I have the following code:
Clear["Global`*"];
u = 5;
\[Tau] = (1/2)*10^(-3);
c = 10^(-6);
r = 1000;
y = u*Sum[((1 - E^((-t + \[Tau] + 4 n \[Tau])/(c*r))) HeavisideTheta[
t - 4 n \[Tau]] HeavisideTheta[
t - \[Tau] - 4 n \[Tau]]) - ((1 - E^((-t + (3 + 4 n) \[Tau])/(
c*r))) HeavisideTheta[t - 4 n \[Tau]] HeavisideTheta[
t - (3 + 4 n) \[Tau]]), {n, 0, Infinity}];
If I plot (Plot[y,{t,0,15*10^(-3)},GridLines->{{(2*6+3)*\[Tau],(2*6+1)*\[Tau]},{y/.t->(2*6+3)*\[Tau],y/.t->(2*6+1)*\[Tau]}}]) the solution y, I get the following picture:
Now, we can see that the maximum and the minimum of the function $y(t)$ is found at the following times: $t=(2\text{k}+3)\tau$ and $t=(2\text{k}+1)\tau$ where $k\in\mathbb{N}$.
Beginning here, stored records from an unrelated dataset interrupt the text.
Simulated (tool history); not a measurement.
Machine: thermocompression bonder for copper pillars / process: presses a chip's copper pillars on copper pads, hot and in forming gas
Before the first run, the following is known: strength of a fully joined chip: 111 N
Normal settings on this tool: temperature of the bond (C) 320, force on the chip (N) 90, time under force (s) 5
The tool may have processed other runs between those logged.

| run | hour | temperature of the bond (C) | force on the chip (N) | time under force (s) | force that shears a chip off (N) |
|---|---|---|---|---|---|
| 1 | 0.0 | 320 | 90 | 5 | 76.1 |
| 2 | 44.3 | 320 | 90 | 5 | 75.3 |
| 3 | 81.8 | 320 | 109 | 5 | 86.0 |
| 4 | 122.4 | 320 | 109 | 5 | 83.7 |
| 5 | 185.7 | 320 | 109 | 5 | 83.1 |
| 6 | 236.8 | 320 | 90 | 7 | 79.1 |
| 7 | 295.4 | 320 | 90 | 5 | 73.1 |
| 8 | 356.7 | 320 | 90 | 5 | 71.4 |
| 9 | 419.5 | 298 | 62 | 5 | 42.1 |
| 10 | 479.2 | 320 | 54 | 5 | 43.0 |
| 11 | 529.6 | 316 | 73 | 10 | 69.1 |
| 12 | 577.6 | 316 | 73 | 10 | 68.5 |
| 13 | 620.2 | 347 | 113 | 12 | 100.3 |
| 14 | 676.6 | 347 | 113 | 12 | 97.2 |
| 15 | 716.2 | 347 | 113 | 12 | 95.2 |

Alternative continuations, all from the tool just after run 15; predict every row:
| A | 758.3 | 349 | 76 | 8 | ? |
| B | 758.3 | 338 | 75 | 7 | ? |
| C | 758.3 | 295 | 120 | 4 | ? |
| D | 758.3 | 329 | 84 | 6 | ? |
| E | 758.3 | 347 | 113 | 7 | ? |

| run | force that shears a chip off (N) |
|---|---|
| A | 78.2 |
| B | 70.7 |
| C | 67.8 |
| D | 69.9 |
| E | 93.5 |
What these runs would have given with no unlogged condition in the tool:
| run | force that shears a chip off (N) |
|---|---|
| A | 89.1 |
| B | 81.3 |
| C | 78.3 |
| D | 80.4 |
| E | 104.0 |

Question: I want to find the absolute difference between the maximum and minimum when $t\to\infty$.
My work:
Mathematically speaking, I want to find:
$$\lim_{\text{k}\to\infty}\left|\text{y}\left(\left(2\text{k}+3\right)\tau\right)-\text{y}\left(\left(2\text{k}+1\right)\tau\right)\right|\tag1$$
I know that the answer to the question must be:
$$\frac{5 (e-1)}{1+e}\approx2.31059\tag2$$
Coding this in Mathematica gave me:
In[1]:=FullSimplify[
Limit[Abs[(y /. t -> (2*k + 3)*\[Tau]) - (y /.
t -> (2*k + 1)*\[Tau])], k -> Infinity]]
Out[1]=Interval[{0, 20}]
Which is wrong. What is my mistake?